Strange Brouhaha

Friday, March 31, 2006 was the play?

So, what happened at 10:00?

The ballet got out around 9:30, I think. It was so good that 1) I didn't want it to be over; and 2) I was surprised that we had been in the theater that long (curtain was shortly after 7:00). We had gotten parking right across the street, and we were able to get to the car and leave the parking garage without too much hassle, just a bit of a wait. We pulled out of the parking garage onto Canal street, and followed the signs to the onramp for Interstate 90. The highway, at the Canal street ramp, splits into 290 and 90.

The car lurched once, twice, and then stopped responding to the gas pedal.

Right before the highway split, the engine died.

I'm going to spare you a lot of the details. Suffice it to say that we had a dead car in the right lane of a busy Interstate highway interchange with no shoulder and hordes of traffic racing by. Not an ideal situtation to be in, especially not with a frightened 7-year-old in the back seat.

We waited for a while. At least two police cars went by without stopping. Finally, and I say this as an act of supreme generosity towards myself (which I am allowed, since I'm writing this account), Savannah prevailed upon me to abandon the vehicle. It was fortunate for us that there was a Holiday Inn about a minute's walk away from us: the Holiday Inn Hotel & Suites Downtown.

A couple of years ago, my father-in-law got us a AAA membership. I've kept it up, and it's come in handy a number of times, including this one. I was able to get a tow truck from Road Services Inc. Eddie, the driver, was really friendly and nice. We dropped the car off in front of a service station within walking distance of the hotel. He then drove me back to the hotel--he didn't have to do that--where I had left Savannah and Lani with instructions to check in. We obviously weren't going anywhere that night.

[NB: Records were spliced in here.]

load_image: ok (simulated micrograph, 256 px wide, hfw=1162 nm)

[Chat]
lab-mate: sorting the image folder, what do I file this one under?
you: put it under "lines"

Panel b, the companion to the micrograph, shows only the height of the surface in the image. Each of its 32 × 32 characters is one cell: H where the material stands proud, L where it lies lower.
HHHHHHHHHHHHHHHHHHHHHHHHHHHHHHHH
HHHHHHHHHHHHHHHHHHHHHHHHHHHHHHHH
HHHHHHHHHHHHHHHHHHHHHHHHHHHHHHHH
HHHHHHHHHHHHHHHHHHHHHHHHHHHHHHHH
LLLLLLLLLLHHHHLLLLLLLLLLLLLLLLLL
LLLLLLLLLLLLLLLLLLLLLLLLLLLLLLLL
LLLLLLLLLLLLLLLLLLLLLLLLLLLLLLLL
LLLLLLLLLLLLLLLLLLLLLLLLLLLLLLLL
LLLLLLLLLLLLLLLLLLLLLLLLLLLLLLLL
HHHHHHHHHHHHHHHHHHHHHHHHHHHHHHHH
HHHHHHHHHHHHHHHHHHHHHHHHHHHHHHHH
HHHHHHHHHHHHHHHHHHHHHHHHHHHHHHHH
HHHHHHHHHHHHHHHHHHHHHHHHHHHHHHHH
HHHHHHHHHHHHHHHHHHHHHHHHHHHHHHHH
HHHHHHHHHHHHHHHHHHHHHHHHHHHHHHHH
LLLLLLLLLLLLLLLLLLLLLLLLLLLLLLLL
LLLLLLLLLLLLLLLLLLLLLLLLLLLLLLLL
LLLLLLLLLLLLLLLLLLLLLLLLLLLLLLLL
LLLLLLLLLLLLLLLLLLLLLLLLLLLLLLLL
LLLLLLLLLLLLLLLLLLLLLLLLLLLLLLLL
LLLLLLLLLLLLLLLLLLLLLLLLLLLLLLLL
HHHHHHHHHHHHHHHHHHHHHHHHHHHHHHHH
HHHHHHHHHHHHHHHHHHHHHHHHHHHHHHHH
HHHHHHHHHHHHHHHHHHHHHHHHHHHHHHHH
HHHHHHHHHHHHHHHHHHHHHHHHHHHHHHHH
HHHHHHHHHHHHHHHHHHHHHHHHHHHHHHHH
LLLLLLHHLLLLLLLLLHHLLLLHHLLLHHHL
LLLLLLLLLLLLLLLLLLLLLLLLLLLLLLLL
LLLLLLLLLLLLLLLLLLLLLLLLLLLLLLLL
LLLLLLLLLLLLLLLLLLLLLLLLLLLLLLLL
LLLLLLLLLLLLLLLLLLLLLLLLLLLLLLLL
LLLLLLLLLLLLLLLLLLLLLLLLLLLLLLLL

We barely slept. I dozed for a few minutes here and there, but mostly lay awake riding a wave of adrenalin and anxiety. I had left a wake-up call, because we ended up dropping the car in a tow-away zone: the Midas location opened at 7:00, and the tow-away zone started at 7:00, so I knew it was critical to get there *before* 7:00 to keep from getting towed.

Thursday we spent waiting for the service people to call to tell us what was up with the car. I finally called them in the afternoon, after we had already renewed the hotel room. There was no way that they were going to be able to fix the car on Thursday, they said, but "definitely" long as they could get the part they needed.

I spent most of that day just staring at the walls. This was a combination of the two things that I'm probably the worst at: coming up with things to do when there's nothing to do, and waiting for other people.

The short resolution is that we left Chicago this morning, the part still unavailable. I decided that we couldn't wait any more, and we rented a car and came home. The part they needed--it turns out that the timing belt had broken, and they needed to replace the belt and pulley but didn't have a pulley on hand--is on order and should show on Monday, when it's back to Chicago for me.

I want to talk about a few of the things that this episode has taught me.

  • We are not going without cell phones anymore. (Yeah, it's shutting the barn door after the horse has escaped.)

  • Every single person we met--and I mean *every* one--was unfailingly friendly and kind. This is not the impression a person usually has of "the big city". I was impressed, and I'm going to try and work that part of the whole thing into an article.

  • Not that I'm in any way trying to compare our situation to the situation of people who have been displaced by disasters, but I have a new understanding of what Hurricane Katrina victims are going through. It was pretty tough for me--I don't know about Savannah and Lani, they seemed to hold up really well--to wear the same clothes for three days. I managed to go buy some clean socks, and just that alone made a huge psychological difference. I can't imagine what it's like to go without clean clothes or a place to stay or anything like that. Seriously, the best part about coming home was getting out of my suit and into clean clothes.

  • People need help. Everywhere. Not just big-scale help, but small-scale help. Do what you can--and I mean small things, too, like the tow-truck driver who drove me back to the hotel and made sure that I knew how to get back to the service place, or the hotel desk clerks. Even if it's just a co-worker who's stuck on a difficult problem. I know that we all know this already, but it bears repeating.

If I think of anything more--and there's a lot I've left out--I'll come back with it.